Subjects were asked to score “5-Excellent, 4-Good, 3-Fair, 2-Poor and 1-Bad” for the naturalness after listening to an utterance. The experimental results illustrated in Fig. 7 show an increase of 0.35 on a 5 point MOS scale, for the new prosodic informed system (3.96/5) compared to the previous TTS system (3.61/5).

Fig. 7.
figure 7

Results of naturalness using MOS test.

4 Modeling Prosody of Attitude in Vietnamese

As mention above, our approach to Vietnamese expressive speech production consists of applying the “rendez-vous” concept in order to combine the local variation of tones and the global prosodic contours of attitude.

4.1 Vietnamese Attitude Corpus

Our first work is the construction of first corpus for Vietnamese attitudes. This corpus was not only constructed to be used in speech synthesis, but also to conduct fundamental studies on Vietnamese social affects. In the face-to-face interaction, attitudes are expressed within the multimodality of speech such as speech, face, gestures, etc. Thus this corpus was done not only in audio modality but also in visual modality, in order to investigate the relative contribution of audio and visual information in the generation and perception of Vietnamese attitude.

Based on research on attitudes in Vietnamese and other languages [34, 35], 16 attitudes have been represented for Vietnamese in our corpus (Table 4). To observe the effects of tone and tonal co-articulation on attitudinal expression, the corpus contains 8 sentences of one-syllable length, corresponding to the 8 types of Vietnamese tone, and 72 sentences of two-syllable length, which correspond to all combinations of two tones among the 8 Vietnamese tones. The remainder of the corpus is based on 45 sentences of 3- to 8-syllable length and systematically varied in their syntactic structure: single word, nominal group, verbal group and a simple structure “subject-verb-object”. That means that the corpus is built from 125 sentences without specific affective meaning produced with all the 16 attitudes and balanced in terms of tone position. These sentences were recorded (both audio and video, but only audio is focused in this paper) by one male speaker native of the Hanoi dialect (standard pronunciation). The whole corpus thus contained 2000 sentences corresponding to more than 90 min of signal after post-processing.

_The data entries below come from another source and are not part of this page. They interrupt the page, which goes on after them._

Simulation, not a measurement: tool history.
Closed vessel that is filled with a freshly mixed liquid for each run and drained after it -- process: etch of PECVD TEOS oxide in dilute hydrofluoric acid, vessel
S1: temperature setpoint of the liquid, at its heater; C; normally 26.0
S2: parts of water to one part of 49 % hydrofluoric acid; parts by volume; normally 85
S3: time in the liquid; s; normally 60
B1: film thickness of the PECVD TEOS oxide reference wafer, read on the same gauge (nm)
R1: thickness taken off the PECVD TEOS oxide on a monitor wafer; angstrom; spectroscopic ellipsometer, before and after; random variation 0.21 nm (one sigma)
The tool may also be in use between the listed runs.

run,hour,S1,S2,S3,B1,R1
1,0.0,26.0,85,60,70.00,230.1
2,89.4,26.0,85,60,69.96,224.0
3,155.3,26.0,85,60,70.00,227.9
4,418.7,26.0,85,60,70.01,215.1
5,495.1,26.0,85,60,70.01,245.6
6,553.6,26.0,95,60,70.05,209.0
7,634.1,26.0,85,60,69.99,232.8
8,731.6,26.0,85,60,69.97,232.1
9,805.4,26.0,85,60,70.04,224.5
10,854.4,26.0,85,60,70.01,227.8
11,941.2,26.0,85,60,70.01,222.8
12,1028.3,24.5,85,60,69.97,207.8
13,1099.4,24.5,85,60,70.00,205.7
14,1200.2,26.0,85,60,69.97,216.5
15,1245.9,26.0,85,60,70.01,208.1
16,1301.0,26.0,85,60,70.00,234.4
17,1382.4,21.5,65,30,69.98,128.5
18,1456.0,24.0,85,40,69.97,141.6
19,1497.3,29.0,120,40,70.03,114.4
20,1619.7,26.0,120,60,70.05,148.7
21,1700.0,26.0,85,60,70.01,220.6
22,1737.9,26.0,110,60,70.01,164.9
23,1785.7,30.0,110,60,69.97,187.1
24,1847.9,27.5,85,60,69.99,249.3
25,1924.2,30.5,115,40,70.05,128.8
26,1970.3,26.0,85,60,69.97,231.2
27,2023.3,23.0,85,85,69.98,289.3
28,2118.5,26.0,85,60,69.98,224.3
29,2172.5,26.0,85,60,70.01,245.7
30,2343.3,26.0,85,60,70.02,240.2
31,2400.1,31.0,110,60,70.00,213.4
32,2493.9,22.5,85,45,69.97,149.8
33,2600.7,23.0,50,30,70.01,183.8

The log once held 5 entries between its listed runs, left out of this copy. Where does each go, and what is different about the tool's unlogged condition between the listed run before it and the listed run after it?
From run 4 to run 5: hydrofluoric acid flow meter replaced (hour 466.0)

Table 4. 16 selected Vietnamese attitudes, with their abbreviations

4.2 Modeling

The prosodic contour of attitude represents the attitudinal function of prosody and it corresponds to the sentence level. According to [6], the forms of these contours are independent of others linguistic factors (syntax, tone) and depend only on the type of attitude. Therefore, we propose that the form of the prosodic contour of attitudes can be obtained by the mean value of prosodic contour of the neutral-tone sentences (all syllable produced with tone 1).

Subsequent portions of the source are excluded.